Introduction
This tip is a very simple implementation of k-Nearest Neighbor classifier in Machine Learning.
Background
I am currently watching YouTube playlist by Google Developers channel about machine learning. This tip is my attempt to understand what is taught in the playlist. The playlist can be found here if you are interested.
The Algorithm
k-NN algorithm is a pattern recognition algorithm. Here, k number of nearest neighbors are identified and based on the values of these neighbors, prediction is made. The nearest neighbors are identified using Euclidean distance.
For instance, let's say we have records containing petal lengths and widths for different flowers. Now, based on this data, we can try to predict the type of flower based on petal length and width. Here, length and width are referred to as features. A feature can be thought of as a coordinate. Now, when user provides a length and a width, we find k (user input) number of nearest coordinates and then based on flowers these neighbors represent, we predict the flower.

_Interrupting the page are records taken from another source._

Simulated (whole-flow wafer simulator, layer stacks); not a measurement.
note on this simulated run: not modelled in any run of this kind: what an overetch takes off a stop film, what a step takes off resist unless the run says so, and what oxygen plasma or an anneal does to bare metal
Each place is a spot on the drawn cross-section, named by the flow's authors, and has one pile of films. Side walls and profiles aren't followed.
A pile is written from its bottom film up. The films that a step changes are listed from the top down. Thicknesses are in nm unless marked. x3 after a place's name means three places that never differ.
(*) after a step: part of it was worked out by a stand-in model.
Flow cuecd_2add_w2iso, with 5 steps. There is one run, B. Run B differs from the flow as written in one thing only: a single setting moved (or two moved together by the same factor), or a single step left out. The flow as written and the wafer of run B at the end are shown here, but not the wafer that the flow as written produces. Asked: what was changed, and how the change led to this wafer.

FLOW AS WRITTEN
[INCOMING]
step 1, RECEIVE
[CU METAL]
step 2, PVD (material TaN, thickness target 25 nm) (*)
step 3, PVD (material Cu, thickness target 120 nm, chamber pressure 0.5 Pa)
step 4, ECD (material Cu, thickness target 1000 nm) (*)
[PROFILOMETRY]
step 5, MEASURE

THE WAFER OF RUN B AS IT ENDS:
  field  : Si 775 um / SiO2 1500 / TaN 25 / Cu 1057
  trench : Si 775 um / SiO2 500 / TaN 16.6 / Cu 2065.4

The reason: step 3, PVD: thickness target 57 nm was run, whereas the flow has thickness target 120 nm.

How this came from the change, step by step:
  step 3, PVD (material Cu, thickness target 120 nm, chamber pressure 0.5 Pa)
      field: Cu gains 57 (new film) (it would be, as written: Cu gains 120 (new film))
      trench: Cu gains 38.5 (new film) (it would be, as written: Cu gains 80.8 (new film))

In the image below, if K were to be 3, and we had to predict which flower is represented by the point in black, we find three nearest points. These points will be A, B and C. Now, since A and B are I. versicolor (majority), we would predict the point in black to be I. versicolor.
I was having a discussion with a friend of mine and he told me that this works better with increase in number of features. However, with increase in number of features, it also becomes tougher for us to visualize. I was told that this algorithm is preferred while doing imputation in the real world.
The Classifier
The classifier is a simple class file that implements the algorithm. It does perform the following:
- Save the feature and value names
- Save the training data - initial data load
- Perform the prediction
- Save the new prediction to database if it was correct
It works with MongoDB with 2 types of documents. One will have names of features and value fields represented by the following JSON:
{ "0" : "Sepal Length", "1" : "Sepal Width", "2" :
"Petal Length", "3" : "Petal Width", "Value" : "Species" }
There will be only one document of this kind in the database.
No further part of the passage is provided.